On 18/02/2021 06:32, Leonardo Bras wrote:
On Tue, 2021-02-16 at 14:33 +1100, Alexey Kardashevskiy wrote:
Most platforms allocate IOMMU table structures (specifically it_map)
at the boot time and when this fails - it is a valid reason for panic().
However the powernv platform allocates it_map after a device is returned
to the host OS after being passed through and this happens long after
the host OS booted. It is quite possible to trigger the it_map allocation
panic() and kill the host even though it is not necessary - the host OS
can still use the DMA bypass mode (requires a tiny fraction of it_map's
memory) and even if that fails, the host OS is runnnable as it was without
the device for which allocating it_map causes the panic.

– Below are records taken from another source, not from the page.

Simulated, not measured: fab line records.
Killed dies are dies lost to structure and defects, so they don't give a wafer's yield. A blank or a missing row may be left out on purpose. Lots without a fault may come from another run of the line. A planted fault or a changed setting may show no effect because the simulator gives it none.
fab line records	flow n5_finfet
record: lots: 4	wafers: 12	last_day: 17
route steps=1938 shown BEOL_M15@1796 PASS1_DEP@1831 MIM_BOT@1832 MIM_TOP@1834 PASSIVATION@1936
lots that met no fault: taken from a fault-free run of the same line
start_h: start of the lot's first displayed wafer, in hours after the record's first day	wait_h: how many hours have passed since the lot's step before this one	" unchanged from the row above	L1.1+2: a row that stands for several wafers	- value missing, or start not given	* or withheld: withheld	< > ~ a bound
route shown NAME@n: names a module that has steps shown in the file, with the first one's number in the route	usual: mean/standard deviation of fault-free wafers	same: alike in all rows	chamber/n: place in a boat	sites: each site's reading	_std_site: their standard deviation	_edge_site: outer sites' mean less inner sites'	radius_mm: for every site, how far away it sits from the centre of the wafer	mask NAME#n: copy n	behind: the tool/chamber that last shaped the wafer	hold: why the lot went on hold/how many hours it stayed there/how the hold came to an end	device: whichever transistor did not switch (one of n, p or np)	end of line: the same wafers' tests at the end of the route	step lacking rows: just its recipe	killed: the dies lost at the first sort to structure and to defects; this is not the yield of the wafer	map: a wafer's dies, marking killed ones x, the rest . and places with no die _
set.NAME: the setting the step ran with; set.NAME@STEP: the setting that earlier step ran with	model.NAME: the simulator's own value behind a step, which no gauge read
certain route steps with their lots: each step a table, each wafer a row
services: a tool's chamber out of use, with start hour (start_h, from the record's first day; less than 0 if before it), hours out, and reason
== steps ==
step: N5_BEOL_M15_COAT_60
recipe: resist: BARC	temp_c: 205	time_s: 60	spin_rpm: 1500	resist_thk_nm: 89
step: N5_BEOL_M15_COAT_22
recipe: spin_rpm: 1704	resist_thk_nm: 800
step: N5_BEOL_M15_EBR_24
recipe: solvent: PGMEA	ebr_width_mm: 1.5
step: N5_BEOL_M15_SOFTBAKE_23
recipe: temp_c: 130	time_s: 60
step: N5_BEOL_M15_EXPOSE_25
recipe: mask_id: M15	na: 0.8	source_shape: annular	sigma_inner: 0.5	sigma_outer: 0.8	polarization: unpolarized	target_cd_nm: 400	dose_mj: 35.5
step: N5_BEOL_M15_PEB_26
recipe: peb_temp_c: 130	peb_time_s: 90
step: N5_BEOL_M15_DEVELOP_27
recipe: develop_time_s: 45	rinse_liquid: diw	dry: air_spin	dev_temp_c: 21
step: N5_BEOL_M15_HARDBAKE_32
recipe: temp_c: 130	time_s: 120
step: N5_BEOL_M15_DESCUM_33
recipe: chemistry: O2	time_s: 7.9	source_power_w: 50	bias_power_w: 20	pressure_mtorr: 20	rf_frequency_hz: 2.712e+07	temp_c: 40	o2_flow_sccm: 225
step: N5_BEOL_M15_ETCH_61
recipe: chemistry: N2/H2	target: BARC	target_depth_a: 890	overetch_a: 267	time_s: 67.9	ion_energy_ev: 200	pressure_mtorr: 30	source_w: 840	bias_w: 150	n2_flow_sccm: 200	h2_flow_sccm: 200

Instead of immediately crashing in a powernv/ioda2 system, this prints
an error and continues. All other platforms still call panic().
Signed-off-by: Alexey Kardashevskiy <a...@ozlabs.ru>
Hello Alexey,
This looks like a good change, that passes panic() decision to platform
code. Everything looks pretty straightforward, but I have a question
regarding this:
@@ -1930,16 +1931,16 @@ static long pnv_pci_ioda2_setup_default_config(struct
pnv_ioda_pe *pe)
res_start = pe->phb->ioda.m32_pci_base >> tbl->it_page_shift;
res_end = min(window_size, SZ_4G) >> tbl->it_page_shift;
}
- iommu_init_table(tbl, pe->phb->hose->node, res_start, res_end);
- rc = pnv_pci_ioda2_set_window(&pe->table_group, 0, tbl);
+ if (iommu_init_table(tbl, pe->phb->hose->node, res_start, res_end))
+ rc = pnv_pci_ioda2_set_window(&pe->table_group, 0, tbl);
+ else
+ rc = -ENOMEM;
if (rc) {
- pe_err(pe, "Failed to configure 32-bit TCE table, err %ld\n",
- rc);
+ pe_err(pe, "Failed to configure 32-bit TCE table, err %ld\n",
rc);
iommu_tce_table_put(tbl);
- return rc;
+ tbl = NULL; /* This clears iommu_table_base below */
}
-
if (!pnv_iommu_bypass_disabled)
pnv_pci_ioda2_set_bypass(pe, true);
If I could understand correctly, previously if iommu_init_table() did
not panic(), and pnv_pci_ioda2_set_window() returned something other
than 0, it would return rc in the if (rc) clause, but now it does not
happen anymore, going through if (!pnv_iommu_bypass_disabled) onwards.
Is that desired?
Yes. A PE (==device, pretty much) has 2 DMA windows:
- the default one which requires some RAM to operate
- a bypass mode which tells the hardware that PCI addresses are
statically mapped to RAM 1:1.
This bypass mode does not require extra memory to work and is used in
the most cases on the bare metal as long as the device supports 64bit
DMA which is everything except GPUs. Since it is cheap to enable and
this what we prefer anyway, no urge to fail.
As far as I could see, returning rc there seems a good procedure after
iommu_init_table returning -ENOMEM.
This change is intentional and yes it could be done by a separate patch
but I figured there is no that much value in splitting.
--
Alexey